NVIDIA / waveglow

A Flow-based Generative Network for Speech Synthesis
BSD 3-Clause "New" or "Revised" License
2.26k stars 529 forks source link

[Quality] Not quite there yet with training. How to improve? #170

Closed cduguet closed 4 years ago

cduguet commented 4 years ago

Hello, I have been training my waveglow network from scratch for over 1000+ epochs (from a german dataset (LJSpeech), duration of 39 hours at 16KHz).

The quality still has some issues though. The voice sounds gargling and coarse. I tried denoising and controlling sigma, but not improving much. Here are inferring samples from a from-audio-generated mel spectrogram.

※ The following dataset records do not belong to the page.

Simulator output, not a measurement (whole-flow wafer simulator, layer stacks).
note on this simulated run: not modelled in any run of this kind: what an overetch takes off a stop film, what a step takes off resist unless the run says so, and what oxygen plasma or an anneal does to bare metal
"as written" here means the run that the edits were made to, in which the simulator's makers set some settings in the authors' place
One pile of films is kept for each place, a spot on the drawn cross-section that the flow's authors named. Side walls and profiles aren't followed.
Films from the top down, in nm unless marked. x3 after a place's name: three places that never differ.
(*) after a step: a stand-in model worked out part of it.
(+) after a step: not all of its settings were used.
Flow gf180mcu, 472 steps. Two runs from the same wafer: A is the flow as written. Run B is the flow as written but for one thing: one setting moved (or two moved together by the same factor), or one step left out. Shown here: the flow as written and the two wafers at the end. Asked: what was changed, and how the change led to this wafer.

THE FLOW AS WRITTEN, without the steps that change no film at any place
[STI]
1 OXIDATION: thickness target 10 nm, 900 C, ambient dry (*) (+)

-You don't need to listen to all audios, just to ORIGINAL, BEST and TACOTRON. The other are auxiliaries in case of wondering how would tuning improve results.

[ORIGINAL]

[BEST] denoiser_strength=0.1, sigma=0.666

denoiser_strength=0.00, sigma=0.666

denoiser_strength=0.01, sigma=0.666

denoiser_strength=0.01, sigma=0.8:

denoiser_strength=0.01, sigma=0.4

Surprisingly enough, even though I trained with audiowaves, inference with the Tacotron-generated melspecs sounds better:

[TACOTRON] Generated Mel Spectrogram with denoiser_strength=0.01, sigma=0.666

The question is: Does someone have experience getting rid of this gargling in the voice? Does training further help? For me the training curve has flattened since around epoch 900 already with a loss of around -6.0.

Thank you for your suggestions!

rafaelvalle commented 4 years ago

@cduguet Cristian, download the WaveGlow weights we used with Mellotron and let us know if it sounds better. WaveGlow weights

cduguet commented 4 years ago

Thank you! I will try them out. Did you train it on Mellotron outputs or melspecs created from the audio files?

rafaelvalle commented 4 years ago

It was trained on studio quality audio files from a female speaker.

rafaelvalle commented 4 years ago

Closing due to inactivity.